What Is Marketing Attribution?
Marketing attribution is a way to determine which marketing tactics, channels, or customer touchpoints contributed to a sale or other type of conversion. It’s vital in affiliate marketing because it helps brands figure out which tactics are most effective and to use that data to inform future strategies.
For example, let’s say a brand sees a ton of conversions that occur after audiences visit their website. You could attribute the conversion to a website element or perhaps the channel that helped the audience navigate to that website. Question is, how do you determine which touchpoint is the attribution? That’s where models come in.
What Are the Main Types of Marketing Attribution Models?
There’s a thousand ways to skin a cat, but four main ways to determine marketing attribution:
- Single-Touch Attribution: Identifies one touchpoint as having 100% of attribution credit.

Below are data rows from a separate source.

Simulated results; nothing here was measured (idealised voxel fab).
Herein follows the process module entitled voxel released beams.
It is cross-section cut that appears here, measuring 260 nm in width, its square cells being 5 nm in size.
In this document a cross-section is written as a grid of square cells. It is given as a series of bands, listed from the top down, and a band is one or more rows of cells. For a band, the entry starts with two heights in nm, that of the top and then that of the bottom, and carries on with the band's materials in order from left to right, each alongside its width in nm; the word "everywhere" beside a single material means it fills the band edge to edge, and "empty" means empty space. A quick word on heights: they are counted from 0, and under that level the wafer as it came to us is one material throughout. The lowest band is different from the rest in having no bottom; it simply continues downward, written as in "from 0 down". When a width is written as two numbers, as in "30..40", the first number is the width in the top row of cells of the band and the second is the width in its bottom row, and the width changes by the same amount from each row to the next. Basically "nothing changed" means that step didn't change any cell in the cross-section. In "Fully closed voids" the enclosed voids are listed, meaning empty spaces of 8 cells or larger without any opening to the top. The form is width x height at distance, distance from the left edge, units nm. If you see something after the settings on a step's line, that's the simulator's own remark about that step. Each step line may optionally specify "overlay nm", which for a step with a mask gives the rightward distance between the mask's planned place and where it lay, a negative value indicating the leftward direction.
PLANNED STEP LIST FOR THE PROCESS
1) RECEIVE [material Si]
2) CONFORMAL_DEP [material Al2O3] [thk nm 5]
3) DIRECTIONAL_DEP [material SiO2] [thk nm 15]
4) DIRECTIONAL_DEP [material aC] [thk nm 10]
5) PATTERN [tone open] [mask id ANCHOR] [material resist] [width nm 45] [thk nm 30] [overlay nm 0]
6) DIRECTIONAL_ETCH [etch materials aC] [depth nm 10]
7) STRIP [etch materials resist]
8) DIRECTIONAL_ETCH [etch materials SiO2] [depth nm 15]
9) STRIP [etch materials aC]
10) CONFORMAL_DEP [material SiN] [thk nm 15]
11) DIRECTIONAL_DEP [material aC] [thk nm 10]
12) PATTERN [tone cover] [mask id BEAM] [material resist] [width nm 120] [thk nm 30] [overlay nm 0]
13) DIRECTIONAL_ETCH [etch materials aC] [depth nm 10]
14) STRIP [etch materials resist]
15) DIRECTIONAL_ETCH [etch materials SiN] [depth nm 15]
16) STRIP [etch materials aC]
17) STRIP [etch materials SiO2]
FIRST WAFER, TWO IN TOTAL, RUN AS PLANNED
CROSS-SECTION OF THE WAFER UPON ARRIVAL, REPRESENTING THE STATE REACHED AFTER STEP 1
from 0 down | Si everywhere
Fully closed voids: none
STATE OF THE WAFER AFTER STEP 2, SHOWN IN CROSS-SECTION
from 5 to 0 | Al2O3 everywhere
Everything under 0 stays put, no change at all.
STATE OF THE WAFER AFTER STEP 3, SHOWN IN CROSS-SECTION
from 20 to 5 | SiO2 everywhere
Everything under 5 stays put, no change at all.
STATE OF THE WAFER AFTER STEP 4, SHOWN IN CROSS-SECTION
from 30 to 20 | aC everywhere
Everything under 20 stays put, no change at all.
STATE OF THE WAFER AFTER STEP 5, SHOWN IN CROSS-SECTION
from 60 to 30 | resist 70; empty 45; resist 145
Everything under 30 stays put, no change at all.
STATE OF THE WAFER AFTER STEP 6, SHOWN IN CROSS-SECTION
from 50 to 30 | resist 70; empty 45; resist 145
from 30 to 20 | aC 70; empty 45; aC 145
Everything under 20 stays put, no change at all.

- Multi-Touch Attribution: Distributes attribution credit to multiple marketing touchpoints
- Data-Driven Attribution: Machine learning model that provides specific percentages for multiple customer interactions and metrics, like time between touchpoints, device, location, demographic, and more.
We’ll dive into these models a bit deeper shortly; but first, let’s cover why we use them.
Benefits of Marketing Attribution
So, where’s the value in knowing where your sales come from?
Here are a few of the best benefits of attribution for marketing teams:
Better Budget Allocation
Imagine you have 30 sales attributed to one affiliate marketer’s Instagram story and 2 to your brand’s SEO blog article. Chances are, you’d want to allocate more money (in this case, commission value) to your affiliate since they bring you more revenue.
Enhanced Understanding of Customer Journey:
The path a web visitor takes to become a customer varies across different industries, business sizes, niches, and more. It’s important to have an accurate picture of the many interactions your customer has with your brand before a purchase: this is known as the customer journey.
For example, the B2B customer journey (especially for SaaS brands) tends to be longer because those audiences need more time to consider a bigger investment via higher price tags and regular subscription payments.
On the other hand, the entire customer journey for e-commerce brands might revolve more around more retail specific channels and touchpoints, like Shopify stores and Instagram Ads.
Marketing attribution helps you dissect the unique customer journey for every business.
Improved Marketing ROI
Attribution data helps you improve marketing performance and ROI. The insights you get from attribution give you the scoop on every asset, web page, social channel, affiliate, or promotion that helps or slows down your sales.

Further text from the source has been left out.